[extropy-chat] Extropy and libertarianism - a search fo rmeaning...

Robert Lindauer robgobblin at aol.com
Mon Sep 12 20:26:03 UTC 2005


Mike Lorrey wrote:

>--- Robert Lindauer <robgobblin at aol.com> wrote:
>
>  
>
>>Arbitration costs money.  In an adversarial situation where a large 
>>company is suing a small consumer or vice versa, the party with the
>>more money will try to force upon the party with the lesser amount of
>>money the more expensive option(s) in hopes that this will force them
>>to settle on their terms and/or force them out of business. This is
>>the nature of adversarial court situations. This was the point I
>>    
>>
>meant
>  
>
>>to illustrate in the Walmart example, perhaps you didn't understand
>>what happened?
>>    
>>
>
>What makes you think that government courts are not adversarial? If you
>admit they are, then you have no point of dispute here, because there
>is no distinction on that detail. 
>  
>

Your constant lack of understanding is astounding.

>Furthermore, government court proceedings are more expensive than
>alternative dispute resolution,
>

Not really, ADR generally is just a step along the way to the more 
expensive proceeding BECAUSE they are just another weapon used by the 
powerful in their quest to mitigate their losses against the weak.

> which is why they are encouraged by the
>overburdened government courts. The reason for this is that arbitrators
>tend to look poorly on snow-job tactics and are more agressive at
>finding out the facts and issuing a ruling than in pussyfooting around
>on technicalities, since the arbitrator is paid on his case rate, not a
>lifetime salary as government judges are.
>  
>

Remember that arbitrators CAN'T resolve a matter. Even with an existing 
binding arbitration clause, a good lawyer can wind the matter up in 
court.  Then they'll use ADR as a means of running up the cost of their 
opponents.  It's a pure and simple war-tool, nothing more.

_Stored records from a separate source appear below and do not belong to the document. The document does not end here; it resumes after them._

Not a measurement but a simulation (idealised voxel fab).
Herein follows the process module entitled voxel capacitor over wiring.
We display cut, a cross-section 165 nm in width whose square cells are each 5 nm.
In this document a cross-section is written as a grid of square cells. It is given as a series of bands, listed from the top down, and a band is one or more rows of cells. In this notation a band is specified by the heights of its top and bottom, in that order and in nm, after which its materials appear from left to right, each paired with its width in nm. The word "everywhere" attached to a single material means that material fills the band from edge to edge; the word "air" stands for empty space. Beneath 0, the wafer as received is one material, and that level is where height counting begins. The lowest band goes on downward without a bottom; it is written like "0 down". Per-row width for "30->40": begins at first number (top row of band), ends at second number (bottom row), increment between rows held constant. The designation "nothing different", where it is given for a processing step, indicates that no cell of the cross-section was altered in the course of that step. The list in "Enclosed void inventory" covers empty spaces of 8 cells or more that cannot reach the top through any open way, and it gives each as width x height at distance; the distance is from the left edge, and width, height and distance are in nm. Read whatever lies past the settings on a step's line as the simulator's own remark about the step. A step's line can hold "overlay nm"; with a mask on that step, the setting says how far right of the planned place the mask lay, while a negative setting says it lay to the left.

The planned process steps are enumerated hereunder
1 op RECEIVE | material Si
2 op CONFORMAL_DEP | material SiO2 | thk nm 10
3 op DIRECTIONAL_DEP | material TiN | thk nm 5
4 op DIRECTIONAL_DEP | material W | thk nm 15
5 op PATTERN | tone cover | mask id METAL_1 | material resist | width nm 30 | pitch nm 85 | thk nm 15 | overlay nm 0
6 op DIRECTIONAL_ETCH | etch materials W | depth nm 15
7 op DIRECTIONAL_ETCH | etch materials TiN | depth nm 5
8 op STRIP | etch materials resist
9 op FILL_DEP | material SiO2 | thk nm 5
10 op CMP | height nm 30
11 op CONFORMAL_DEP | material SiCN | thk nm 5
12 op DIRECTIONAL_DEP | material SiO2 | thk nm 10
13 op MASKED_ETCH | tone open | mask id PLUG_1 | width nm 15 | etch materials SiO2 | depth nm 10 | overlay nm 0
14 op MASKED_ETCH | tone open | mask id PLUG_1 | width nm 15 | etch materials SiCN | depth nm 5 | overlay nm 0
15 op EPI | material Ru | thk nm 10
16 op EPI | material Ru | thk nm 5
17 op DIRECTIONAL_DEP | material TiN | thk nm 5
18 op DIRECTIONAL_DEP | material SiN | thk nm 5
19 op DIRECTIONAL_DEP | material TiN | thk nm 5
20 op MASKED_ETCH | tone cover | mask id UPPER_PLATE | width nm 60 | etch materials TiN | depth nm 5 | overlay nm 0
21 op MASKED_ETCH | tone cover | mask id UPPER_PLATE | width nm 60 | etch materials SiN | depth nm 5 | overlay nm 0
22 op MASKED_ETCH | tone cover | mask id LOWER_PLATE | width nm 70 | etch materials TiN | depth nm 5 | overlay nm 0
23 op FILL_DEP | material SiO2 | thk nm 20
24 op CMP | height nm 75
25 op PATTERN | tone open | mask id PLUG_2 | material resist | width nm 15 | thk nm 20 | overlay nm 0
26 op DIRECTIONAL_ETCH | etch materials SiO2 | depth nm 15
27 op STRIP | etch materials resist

>Additionally, if you are a wealthy corp who has wronged me, a consumer
>or employee, there are plenty of lawyers with deep pockets who take on
>cases on a contingency basis.
>

Not for $500 of damages, it's not worth their time.  Most causes are 
like this - someone sells a faulty saw and refuses to take it back or 
someone sells a lemon to someone and refuses to give the money back or 
take an exchange, etc.  Lawyers don't take these cases until there's a 
decent class action in it for them.  So, if you have that list of 
lawyers who'll take contingency cases for less than $500, please forward 
their names to the list.

> Contingency fee representation ensures
>quality lawyering, as your lawyer only gets paid if you win. A salary
>attorney on the company payroll doesn't have the same degree of incentive.
>  
>

It ensures it for big-money cases, not little-money cases.  Lawyers 
scrounging for half a $500 settlement are not likely to be as good as 
300,000/year salaried lawyers or retainer-based law firms that a large 
corporation -should- and usually does employ.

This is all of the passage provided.